Say you run qubit $A = (|0⟩ + |1⟩) / √2$ and qubit $B = |0⟩$ through a CNOT gate. What is the state of qubit $B$ afterwards?

Question

I am new to the weeds of quantum computing and this question is probably pretty elementary.

Say you run qubit A = (|0⟩ + |1⟩) / √2 and qubit B = |0⟩ through a CNOT gate. What is the state of qubit B afterwards?

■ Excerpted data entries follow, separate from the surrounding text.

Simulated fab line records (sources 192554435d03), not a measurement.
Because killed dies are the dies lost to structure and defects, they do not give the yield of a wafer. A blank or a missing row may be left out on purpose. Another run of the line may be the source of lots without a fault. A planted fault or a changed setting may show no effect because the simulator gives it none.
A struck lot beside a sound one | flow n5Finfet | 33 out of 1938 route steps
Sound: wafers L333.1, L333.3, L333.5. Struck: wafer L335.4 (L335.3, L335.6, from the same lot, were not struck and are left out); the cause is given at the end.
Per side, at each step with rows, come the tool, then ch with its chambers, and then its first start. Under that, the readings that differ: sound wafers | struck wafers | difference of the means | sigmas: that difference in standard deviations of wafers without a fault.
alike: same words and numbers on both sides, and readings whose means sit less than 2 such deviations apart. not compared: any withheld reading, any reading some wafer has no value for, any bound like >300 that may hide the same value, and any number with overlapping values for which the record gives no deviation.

Here is how I have tried to reason my way to an answer:

1. The state of the system after the CNOT gate is (|00⟩ + |11⟩) / √2
2. The state of qubit A remains (|0⟩ + |1⟩) / √2
3. Here's where I feel like I'm doing something wrong. My intuition tells me if I have a global state ac|00⟩ + ad|01⟩ + bc|10⟩ + bd|11⟩, I should be able to deconstruct it into the states of the individual qubits to acquire A = a|0⟩ + b|1⟩ and B = c|0⟩ + d|1⟩
4. Using the above intuition and observations, I have a = 1/√2, b = 1/√2, ad = 0, bc = 0 ac = 1/√2, and bd = 1/√2. I'm looking for c and d.
5. This system of equations is inconsistent. By the first four equations, it must be the case that c = d = 0. But by the last two, that can't be the case.

Where did my thinking go wrong?

Answer 1

1. This is correct.
2. This is not correct. Particle A does not have a definite state anymore. Neither does particle B. Previously, you could write the two-particle state as $\frac{|0\rangle+|1\rangle}{\sqrt 2}|0\rangle$, so the state factored and you could talk about "the state of A" and "the state of B". After the CNOT, this is no longer true. You can no longer talk about the "state of A", you can only talk about the state of the SYSTEM. This is because A and B are entangled.

Punchline: There are some two-particle states that cannot be represented as $(a|0\rangle+b|1\rangle)(c|0\rangle+d|1\rangle)$. The state of your A and B particles after applying the CNOT is one of them.